Respondent’s submissions
[38] Crown counsel submits that the Judge did not err when imposing Mr Ihaia’s sentence.
As to the starting point, Crown counsel submits:
(a)The five year starting point was justified;
(b)The Judge was required to accept as proved all facts essential to a guilty plea;13 as Mr Ihaia pleaded guilty to the charge of wounding with intent to cause grievous bodily harm, the sentence must reflect intentional, not reckless, harm;
(c)A starting point at the bottom of Taueki Band 2 was appropriate. Two aggravating factors were properly identified as the use of a vehicle as a weapon and the number of victims;
12 Sentencing Act 2002, s 8(g).
13 Sentencing Act, s 24(1)(b).
(d)The Court of Appeal has specifically endorsed a five year starting point for impulsive street attacks using a weapon but not inflicting lasting injuries;14
(e)Case law involving similar offending indicates a starting point of five to six years’ imprisonment is appropriate.15
[40]As to the guilty plea discount, Crown counsel submits:
(a)Mr Ihaia was charged in November 2019 and entered guilty pleas in July 2020 following amendment of two charges in relation to victims B and C. The most serious charge was not amended. Therefore, this conduct does not indicate an early acceptance of responsibility;
(b)The guilty plea discount is a matter for evaluative judgment. The scale and complexity of the trial, the timing of the plea, reasons for any delay, the likelihood of conviction, and the offender’s acceptance of responsibility are all factors which may affect the discount;16
(c)The strength of the Crown’s case aids the Court’s assessment of the genuineness of the offender’s acceptance of responsibility. Mr Ihaia does not accept full responsibility for his actions.

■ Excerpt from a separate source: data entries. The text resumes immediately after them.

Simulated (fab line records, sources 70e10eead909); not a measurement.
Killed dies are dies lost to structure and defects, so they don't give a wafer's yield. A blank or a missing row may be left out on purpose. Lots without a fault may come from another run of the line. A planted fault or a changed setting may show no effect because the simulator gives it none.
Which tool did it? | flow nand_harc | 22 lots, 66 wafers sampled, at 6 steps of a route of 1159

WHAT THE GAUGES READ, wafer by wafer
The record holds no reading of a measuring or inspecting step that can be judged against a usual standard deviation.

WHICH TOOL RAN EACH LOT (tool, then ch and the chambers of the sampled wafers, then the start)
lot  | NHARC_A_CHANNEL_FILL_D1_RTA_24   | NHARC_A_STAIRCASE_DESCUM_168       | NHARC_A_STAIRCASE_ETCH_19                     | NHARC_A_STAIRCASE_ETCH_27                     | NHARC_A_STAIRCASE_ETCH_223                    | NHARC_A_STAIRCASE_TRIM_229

[41] As to the availability of further discounts for remorse, rehabilitative prospects and lack of previous convictions, Crown counsel submits:
(a)Remorse is a matter for the sentencing judge to assess; the Judge was not required to accept the pre-sentence report-writer’s views as to remorse expressed. Mr Ihaia told the report-writer that his actions were not intentional – contrary to pleading guilty to wounding with intent to cause grievous bodily harm;
14 R v Taueki, above n 8, at [37](a).
15 Denney v R [2017] NZCA 80; R v Goyen CA285/05, 1 May 2006; R v Barlow [2019] NZHC 650;
R v Heremaia [2012] NZHC 3361.
16 Moses v R [2020] NZCA 296, (2020) 29 CRNZ 381 at [23].
(b)The offender bears the onus of proving their remorse at sentencing. Mr Ihaia failed to demonstrate to the Judge that his remorse was genuine.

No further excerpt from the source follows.